Figure 12a shows the horizontal trajectory of UAV 01 under different localization algorithms. Benefiting from the centimeter-level ranging accuracy of the UWB system, all algorithms were able to track the basic motion of the UAV. UWB-only and LC-TOF-IMU exhibited larger positioning jitter and errors, indicating that these two algorithms are more sensitive to ranging noise and cannot suppress positioning errors. The horizontal positioning results for UAV 02 are shown in Figure 12b. Its flight range was wider, and the trajectory passed through edge areas of the system (e.g., near A0 and A3) multiple times. Due to degraded observation geometry in such areas, the positioning accuracy of UWB-only and LC-TOF-IMU significantly decreased. In contrast, the proposed algorithm fuses multi-source measurements (TDOA and AOA) and corrects the UAV state based on measurement residuals, maintaining a stable trajectory even in regions with weak observability and demonstrating stronger robustness. However, despite the richer observation information, the proposed algorithm may still experience reduced positioning accuracy at the edges of the system. In practical deployment, anchors should be placed at sufficient distances apart, covering a sufficiently large area, while the UAV should ideally operate in non-edge regions to achieve optimal system performance.

Table 7. RMSEs of position and attitude estimates for different localization algorithms in flight experiments.

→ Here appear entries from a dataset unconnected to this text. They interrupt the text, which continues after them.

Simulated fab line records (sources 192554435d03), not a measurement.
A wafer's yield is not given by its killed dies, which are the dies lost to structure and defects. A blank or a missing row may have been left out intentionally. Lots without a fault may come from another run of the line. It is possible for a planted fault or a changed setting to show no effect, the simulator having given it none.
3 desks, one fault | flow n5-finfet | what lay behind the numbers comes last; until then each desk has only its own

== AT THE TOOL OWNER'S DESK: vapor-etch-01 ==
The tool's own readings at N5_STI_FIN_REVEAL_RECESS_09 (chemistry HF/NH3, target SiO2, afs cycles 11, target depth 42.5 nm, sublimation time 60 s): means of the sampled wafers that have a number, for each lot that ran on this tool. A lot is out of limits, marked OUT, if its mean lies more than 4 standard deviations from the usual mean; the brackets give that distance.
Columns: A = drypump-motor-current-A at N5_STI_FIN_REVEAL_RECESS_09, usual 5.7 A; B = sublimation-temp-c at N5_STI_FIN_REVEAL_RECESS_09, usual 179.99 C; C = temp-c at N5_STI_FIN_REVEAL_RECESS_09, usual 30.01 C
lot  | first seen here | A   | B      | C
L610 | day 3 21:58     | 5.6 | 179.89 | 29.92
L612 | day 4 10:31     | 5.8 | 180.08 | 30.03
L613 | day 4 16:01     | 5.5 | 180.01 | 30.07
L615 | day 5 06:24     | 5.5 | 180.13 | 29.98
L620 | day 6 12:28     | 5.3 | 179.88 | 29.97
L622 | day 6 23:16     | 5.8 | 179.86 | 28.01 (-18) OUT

UAV	Algorithm	Positioning Error (m)				Attitude Error (Deg)
		X	Y	Z	3D	ϕ	θ	ψ
01	UWB-only	0.057	0.057	0.194	0.210	—	—	—
	LC-TOF-IMU	0.056	0.051	0.165	0.181	1.45	1.77	1.17
	TC-TDOA-IMU	0.039	0.040	0.128	0.140	1.36	1.50	1.22
	Proposed	0.038	0.037	0.121	0.132	1.32	1.54	0.48
02	UWB-only	0.064	0.082	0.207	0.231	—	—	—
	LC-TOF-IMU	0.072	0.077	0.180	0.209	0.65	0.44	2.34
	TC-TDOA-IMU	0.043	0.088	0.142	0.172	0.69	0.66	2.28
	Proposed	0.037	0.077	0.137	0.161	0.67	0.67	0.28

provides the positioning errors of each algorithm along the three axes. The proposed algorithm achieves the best positioning accuracy among all compared algorithms, with errors of (0.038, 0.037, 0.121) m and (0.037, 0.077, 0.137) m along the X, Y, and Z axes for UAV 01 and UAV 02, respectively. The Z axis positioning error is significantly higher than in the planar directions. Due to height constraints in the indoor space, it is challenging to improve vertical positioning accuracy by increasing the vertical separation of anchors. The proposed algorithm could be further fused with sensors like barometers to enhance Z axis positioning accuracy. Figure 13 statistically analyzes the positioning errors for all flight data, validating the advantage of the proposed algorithm in positioning accuracy. Compared to UWB-only and the conventional LC-TOF-IMU, the proposed algorithm reduced the average 3D RMSE by 33.7% and 25.0%, respectively, effectively mitigating the impact of ranging errors on positioning accuracy. The performance improvement primarily benefits from the introduction of IMU dynamic information and enhancements in the data fusion algorithm.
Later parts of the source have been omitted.